A late Easter and overcapacity in Spain have resulted in Tui Group posting a deeper winter loss of nearly €300 million.
Tui revealed on Wednesday (15 May) its first half (H1) net loss grew more than 36% from €210.6 million to €287.2 million.
It comes after the operator issued two profit warnings earlier this year: the first in February citing the summer 2018 heatwave and a weak pound; the second came in late March following the grounding of the Boeing 737 MAX.
Tui said the grounding could dent its full-year earnings by more than a quarter – €300 million – if the aircraft, of which it has 15, remained out of service during the summer season.
The operator reiterated on Wednesday its outlook remained broadly similar should it have to maintain its contingency arrangements for the grounding throughout the summer.
Meanwhile, Tui’s loss in underlying H1 Ebita – earnings before interest, tax and amortisation – grew from €169.7 million to €300.6 million.
Tui said its figures had been hit by 2019 travel and destination trends including overcapacity in Spain, particularly the Canaries, which had reduced its margins.
The resurgence of Turkey and the eastern Mediterranean, meanwhile, while positive for the business will be reflected in its H2 results.
Easter, said Tui, was another factor, the Easter weekend falling over 21 April meaning any bookings – which Tui said were “traditionally strong” – won’t be reflected until the third quarter.

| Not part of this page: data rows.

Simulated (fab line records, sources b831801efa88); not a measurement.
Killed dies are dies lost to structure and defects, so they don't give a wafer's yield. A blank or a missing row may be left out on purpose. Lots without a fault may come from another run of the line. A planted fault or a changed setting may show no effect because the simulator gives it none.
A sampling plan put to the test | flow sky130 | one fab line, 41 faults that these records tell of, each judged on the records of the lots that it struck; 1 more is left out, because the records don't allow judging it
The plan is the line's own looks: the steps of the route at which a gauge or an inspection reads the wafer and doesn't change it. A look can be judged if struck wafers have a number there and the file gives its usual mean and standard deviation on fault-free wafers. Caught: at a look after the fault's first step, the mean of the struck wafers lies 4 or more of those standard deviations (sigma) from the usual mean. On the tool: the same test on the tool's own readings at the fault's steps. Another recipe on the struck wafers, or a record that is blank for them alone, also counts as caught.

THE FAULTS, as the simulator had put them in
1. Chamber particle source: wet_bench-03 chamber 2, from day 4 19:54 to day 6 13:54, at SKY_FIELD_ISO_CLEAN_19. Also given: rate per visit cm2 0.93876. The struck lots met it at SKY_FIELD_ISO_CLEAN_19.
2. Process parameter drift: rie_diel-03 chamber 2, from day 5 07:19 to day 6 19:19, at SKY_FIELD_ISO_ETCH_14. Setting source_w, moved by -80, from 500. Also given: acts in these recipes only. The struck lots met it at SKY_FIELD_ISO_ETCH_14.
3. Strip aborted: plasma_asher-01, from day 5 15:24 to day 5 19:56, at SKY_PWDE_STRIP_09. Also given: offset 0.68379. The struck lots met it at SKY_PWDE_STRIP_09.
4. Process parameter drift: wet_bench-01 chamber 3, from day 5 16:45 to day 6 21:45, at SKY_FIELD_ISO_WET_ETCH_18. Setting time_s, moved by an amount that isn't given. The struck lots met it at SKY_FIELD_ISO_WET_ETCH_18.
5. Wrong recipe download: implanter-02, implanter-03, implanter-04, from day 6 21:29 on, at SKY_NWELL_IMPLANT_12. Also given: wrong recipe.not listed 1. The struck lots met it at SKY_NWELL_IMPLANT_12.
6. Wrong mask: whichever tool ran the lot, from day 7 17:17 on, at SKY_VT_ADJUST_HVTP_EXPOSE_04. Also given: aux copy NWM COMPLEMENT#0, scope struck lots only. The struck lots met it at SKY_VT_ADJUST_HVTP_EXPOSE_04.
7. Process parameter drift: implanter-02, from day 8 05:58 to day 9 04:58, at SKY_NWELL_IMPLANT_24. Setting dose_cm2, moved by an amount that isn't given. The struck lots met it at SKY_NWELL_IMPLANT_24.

The operator’s full-year guidance for Ebita, based on it delivering €1.177 billion in H1 2018, is -17% should the 737 MAX resume flying by mid-July (an effect of -€200 million) or -26% should the aircraft remain grounded for the summer (an effect of -€300 million).
“Tui is on track, both strategically and operationally, and is well positioned,” said chief executive Fritz Joussen. “That is why 2019 will be another solid year.
“Our core businesses with our own hotels, cruises and destination experiences and activities remain strong and currently deliver around 70% of our earnings.
"Tui will emerge as a stronger, more efficient and more profitable group from the current consolidation of our sector in Europe.
“Our transformation from a traditional tour operator to a hotel and cruise company has been successfully completed.
"Our transformation as a digital and platform business is progressing massively and will deliver crucial results for our business and future growth.”